Asian stock markets, led by Japan and Hong Kong, extended their rise after U.S. shares posted their biggest daily percentage gain in three months on Tuesday, signaling a return of risk appetite among investors.
U.S. crude for March delivery rose 26 cents to $77.27 a barrel at 0353 GMT, marked by thin trading volumes, after closing 3.9 percent higher on Tuesday, the highest percentage gain since the 5.8 percent rise on September 30.
London ICE Brent for April climbed 22 cents to $75.90 a barrel.
“The market is purely focused on expectations of an economic recovery rather than on inventories,” said Jonathan Barratt, managing director of Commodities Broking Services in Sydney. “The inventory build-up will in itself help contain the prices. But people feel that demand will continue to rise.”

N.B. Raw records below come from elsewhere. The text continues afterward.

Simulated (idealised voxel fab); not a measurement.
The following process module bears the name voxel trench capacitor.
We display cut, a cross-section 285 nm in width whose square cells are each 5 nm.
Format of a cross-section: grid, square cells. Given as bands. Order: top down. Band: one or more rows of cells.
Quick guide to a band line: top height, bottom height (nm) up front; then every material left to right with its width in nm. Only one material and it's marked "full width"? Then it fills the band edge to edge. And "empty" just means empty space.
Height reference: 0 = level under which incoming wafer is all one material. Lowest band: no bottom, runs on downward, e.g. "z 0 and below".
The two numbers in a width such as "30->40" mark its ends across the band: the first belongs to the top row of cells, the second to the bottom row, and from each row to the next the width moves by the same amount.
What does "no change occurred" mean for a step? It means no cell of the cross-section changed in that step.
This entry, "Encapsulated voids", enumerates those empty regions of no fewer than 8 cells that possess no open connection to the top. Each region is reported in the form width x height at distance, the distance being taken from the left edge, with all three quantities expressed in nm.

Trade was still muted in most parts of Asia as traders slowly returned from holidays.
“I expect things to really pick up when China returns from their holiday. As a result, people are starting to preempt that,” Barratt said.
“I wouldn’t be surprised that oil will be at $80.00 a barrel by the weekend.”
Crude oil inventories in the United States were expected to have risen by 1.9 million barrels in the week ended February 12, as imports that had been delayed by weather along the Gulf Coast came ashore, an initial Reuters found.
Distillate stocks, which include heating oil and diesel, fell 1.6 million barrels, with demand for heating oil seen higher after two heavy snowstorms hit the U.S. East Coast, while gasoline supplies rose 1.6 million barrels, the poll showed.
The report from industry group American Petroleum Institute (API) will be released at 2130 GMT on Wednesday — delayed by a day this week due to Monday’s federal Presidents’ Day holiday — while the Energy Information Administration’s (EIA) data is due at 1600 GMT on Thursday.
STOCK MARKET BOOST
Expectations of economic recovery saw Asian shares jump on the back of strong financial and resource stocks, as Hong Kong and Chinese investors shrugged off China’s latest move to temper robust lending.
Oil was also hoisted by the softer dollar, which fell 1.3 percent versus the euro late on Tuesday. The euro held on to gains at $1.3750 on Wednesday, as investors cut short positions on views that its fall over Greece’s debt problems had run its course.
Traders also said the buying interest for distillates, which have been slow since last April, has started to show signs of improvement. Global distillate stocks, although still heavy, are at gradually drawn down.
Ongoing tensions between the U.S. and Iran may continue to support prices, as President Mahmoud Ahmadinejad had said that any country that tried to impose new sanctions on Iran would regret its actions, as the U.S. and Russia voiced concerns about Tehran’s nuclear program.